Tim Stevens, Staff Writer
Ryan Harrow, an N.C. State basketball commitment, is a good example of a couple of truisms in the world of college basketball recruiting.
Much of the recruiting is done in the summer, and if prospects don't play during those months it is harder to get noticed.
Harrow missed summer play in the summer of 2006 because of a slipped disk and in 2007 because of a broken right wrist.
He has been out of the recruiting mainstream to the extent that Dave Telep, the director of recruiting for Scout.com, has not yet evaluated him.
"I need to see him more," Telep said. "I honestly haven't seen him enough yet to say much about him accurately."
But Harrow also illustrates that if you can play, somebody is going to find you.
Harrow is a 5-foot-11 guard who will begin his junior year at Marietta (Ga.) Walton this fall.
He had lived with his sister until last spring and had attended Concord (N.C.) Cannon School, where he had played varsity basketball since the eighth grade.
Harrow helped the Cougars win the NCISAA 2-A championship as an eighth grader and led the team to the semifinals as a ninth grader.
He played at Cannon for most of last season, but left in February to join his mother in Georgia after the death of his grandmother.
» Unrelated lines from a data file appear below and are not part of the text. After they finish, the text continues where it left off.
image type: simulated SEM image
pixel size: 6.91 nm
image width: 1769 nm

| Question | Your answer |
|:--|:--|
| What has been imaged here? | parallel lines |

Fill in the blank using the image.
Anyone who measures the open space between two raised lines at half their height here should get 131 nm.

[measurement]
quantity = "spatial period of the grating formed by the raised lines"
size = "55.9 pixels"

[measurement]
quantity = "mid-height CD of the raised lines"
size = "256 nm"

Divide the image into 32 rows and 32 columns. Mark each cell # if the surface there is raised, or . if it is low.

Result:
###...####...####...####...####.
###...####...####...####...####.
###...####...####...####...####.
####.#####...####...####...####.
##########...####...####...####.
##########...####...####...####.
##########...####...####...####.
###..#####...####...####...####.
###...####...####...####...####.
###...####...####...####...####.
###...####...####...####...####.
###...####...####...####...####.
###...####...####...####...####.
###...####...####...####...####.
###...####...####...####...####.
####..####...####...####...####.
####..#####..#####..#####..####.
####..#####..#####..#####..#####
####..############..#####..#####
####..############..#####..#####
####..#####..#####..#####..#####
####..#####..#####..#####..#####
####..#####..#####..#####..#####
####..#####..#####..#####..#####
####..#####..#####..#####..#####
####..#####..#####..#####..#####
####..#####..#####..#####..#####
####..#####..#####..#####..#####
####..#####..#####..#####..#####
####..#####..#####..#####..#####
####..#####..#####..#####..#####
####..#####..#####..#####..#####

Wolfpack assistant Monte Towe visited Cannon, which is about 25 miles northeast of Charlotte, during Harrow's freshman season to look at 6-6 Jarell Eddie. Harrow caught Towe's eye.
State coaches have watched him ever since, and when other schools lost contact with Harrow last spring after he transferred, the Pack stayed in touch.
State invited him to its summer camp and after watching him play, offered him a scholarship.
He quickly accepted.
"I'm going to State," he said. "That's my school."
Since his commitment to State, several schools, including Clemson, Florida, Tennessee, have called.
"But I'm going to State," he said. "I like Coach [Sidney] Lowe and the atmosphere there a lot."
Walton coach Joe Goydish said Harrow's early commitment was the result of a school doing a great job of recruiting.
"State got him and won him, before a lot of people knew about him," Goydish said.
Harrow isn't impressive physically -- he weighs just 150 pounds. But he wears a size 13 shoe and he has long arms. Doctors have told him that he may grow to the 6-2 or 6-3 range.
"If he does that, he is going to be one of the top 25 players in the country before he is done," Goydish said.
"He does everything great now except play defense. He is a good defender, but not a great one.
"But as far as quickness, skills, shooting, passing, he is great. And he'd just as soon make a great pass as score himself."
Goydish said Kevin Kruger, who played at Arizona State and UNLV, is the best high school point guard he has seen, but that Harrow could be better.
Playing at Walton will be a big jump in competition for Harrow. Cannon, an N.C. Independent School Athletic Association small school power in basketball, has about 150 students in grades 9 through 12. Walton has 2,600 students and is ranked among the top academic schools in the country by Newsweek magazine.
The Atlanta-area school will face teams loaded with Division I prospects. Harrow will be playing alongside 6-4 Glen Rice Jr., a top Georgia Tech target who averaged 27 points per game as a junior at Walton.
Rice's father played in the NBA for 15 years and led Michigan to the 1989 NCAA championship.
"Ryan and Glen play together very well," Goydish said. "Ryan is so unselfish and Glen is, too."
Harrow said his biggest objective in games is making his teammates better.
"That's my job," he said.
And he is solidly committed to State, he said.
"State has been my No. 1 school for a while. It found me," he said.